This was then 'scanned' with an IR pair to act s a linear transducer.
"Bill Sloman" wrote in message
> firstname.lastname@example.org wrote in message
> > hi all,
> > i'm trying to build an optical encoder. i've done it many times before,
> > this one is giving me trouble....
> > it needs to be reflective, and linear.
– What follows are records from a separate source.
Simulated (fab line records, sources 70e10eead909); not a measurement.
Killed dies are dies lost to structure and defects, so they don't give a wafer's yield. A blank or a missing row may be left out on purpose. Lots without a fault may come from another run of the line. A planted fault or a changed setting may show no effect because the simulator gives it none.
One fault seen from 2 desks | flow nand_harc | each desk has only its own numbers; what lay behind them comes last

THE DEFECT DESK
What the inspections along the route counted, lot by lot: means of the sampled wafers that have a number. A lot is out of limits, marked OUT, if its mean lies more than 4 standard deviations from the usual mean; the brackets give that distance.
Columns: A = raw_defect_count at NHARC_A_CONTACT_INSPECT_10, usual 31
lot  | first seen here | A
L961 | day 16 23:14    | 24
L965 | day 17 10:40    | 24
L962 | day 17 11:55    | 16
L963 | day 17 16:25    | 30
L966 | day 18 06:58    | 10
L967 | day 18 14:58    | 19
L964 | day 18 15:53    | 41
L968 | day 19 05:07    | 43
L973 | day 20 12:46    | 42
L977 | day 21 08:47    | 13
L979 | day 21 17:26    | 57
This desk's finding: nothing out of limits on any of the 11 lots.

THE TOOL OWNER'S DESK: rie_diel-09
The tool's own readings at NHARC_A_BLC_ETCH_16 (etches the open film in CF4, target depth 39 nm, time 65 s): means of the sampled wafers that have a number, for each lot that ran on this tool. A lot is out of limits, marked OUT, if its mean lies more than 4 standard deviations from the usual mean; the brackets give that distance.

> > that is, it's a straight steel rod with a series of black stripes on it
> > (about 0.5mm spacing) that i want to use to detect linear displacement.
> > i've been playing around with lenses and photodetectors and the guts of
> > old optical mice, but it's just so fiddly and I cant make it work.
> > I have some small cylindrical pieces of some clear acrylic stuff (about
> > 3mm diameter) to use as cylindrical lenses, and some HLC2701 optical
> > detector modules, but I cant make it work.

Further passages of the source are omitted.